The motions panel of the U.S. Courts for the 9th Circuit presented its decision in 86 pages of written opinion, stating at the end that "The Government's motion for a stay (of the travel ban) pending appeal is DENIED as moot."

The travel ban, the second of the kind, was blocked on March 15 by U.S. District Judge Derrick Watson in response to a suit by the state of Hawaii.

The panel heard on May 15 in Seattle, Washington state, Acting U.S. Solicitor General Jeffrey Wall on behalf of the Trump administration and Neal Katyal, an attorney representing the state of Hawaii, argue about whether the nationwide temporary restraining order (TRO) imposed by Judge Watson should be lifted and the travel ban as part of a presidential executive order reimposed.

"The district court did not abuse its discretion in entering a nationwide preliminary injunction," the judges wrote in their opinion.

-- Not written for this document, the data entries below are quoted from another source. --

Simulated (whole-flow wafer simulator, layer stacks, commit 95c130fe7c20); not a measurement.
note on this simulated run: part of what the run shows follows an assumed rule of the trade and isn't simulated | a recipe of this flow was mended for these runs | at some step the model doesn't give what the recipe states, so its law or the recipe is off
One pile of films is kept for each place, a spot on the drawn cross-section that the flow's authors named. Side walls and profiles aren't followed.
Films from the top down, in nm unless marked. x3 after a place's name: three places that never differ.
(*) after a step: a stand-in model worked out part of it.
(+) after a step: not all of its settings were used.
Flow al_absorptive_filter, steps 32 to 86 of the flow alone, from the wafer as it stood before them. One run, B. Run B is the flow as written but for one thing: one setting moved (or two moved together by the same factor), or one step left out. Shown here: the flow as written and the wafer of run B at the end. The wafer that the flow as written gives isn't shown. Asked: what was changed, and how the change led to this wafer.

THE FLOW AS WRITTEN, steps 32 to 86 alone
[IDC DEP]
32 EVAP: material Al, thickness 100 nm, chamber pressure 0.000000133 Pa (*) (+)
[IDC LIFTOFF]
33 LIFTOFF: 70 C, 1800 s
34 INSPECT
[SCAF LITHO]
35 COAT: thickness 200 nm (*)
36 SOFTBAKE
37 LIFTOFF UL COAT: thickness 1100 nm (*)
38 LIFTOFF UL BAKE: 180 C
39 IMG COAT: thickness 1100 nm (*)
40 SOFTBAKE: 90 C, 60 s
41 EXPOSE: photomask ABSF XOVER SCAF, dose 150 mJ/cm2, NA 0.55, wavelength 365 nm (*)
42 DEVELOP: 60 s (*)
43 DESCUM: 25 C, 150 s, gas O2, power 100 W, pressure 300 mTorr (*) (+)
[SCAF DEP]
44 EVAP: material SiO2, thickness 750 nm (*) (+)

The second travel ban, signed by Trump on March 6 as part of his executive order, bars nationals of Libya, Iran, Somalia, Sudan, Syria and Yemen from entering the United States for 90 days; and suspends the entry of all refugees.

It was the second time the 9th Circuit Court heard and ruled against the same president's travel ban.

On Feb. 9, another panel of three judges ruled in San Francisco, Northern California, against reinstating the travel ban signed on Jan. 27 by Trump as part of an executive order.

The president subsequently issued the revised order, taking Iraq off the list of seven Muslim-majority countries.

In initiating the legal challenge against the second travel ban on March 9, Hawaii Attorney General Doug Chin noted that the new order, compared with the initial ban, "nothing of substance has changed: there is the same blanket ban on entry from Muslim-majority countries."

On their part, the three judges sitting on the motions panel of the appellate court said "the President's authority is subject to certain statutory and constitutional restraints. We conclude that the President, in issuing the Executive Order, exceeded the scope of the authority delegated to him by Congress."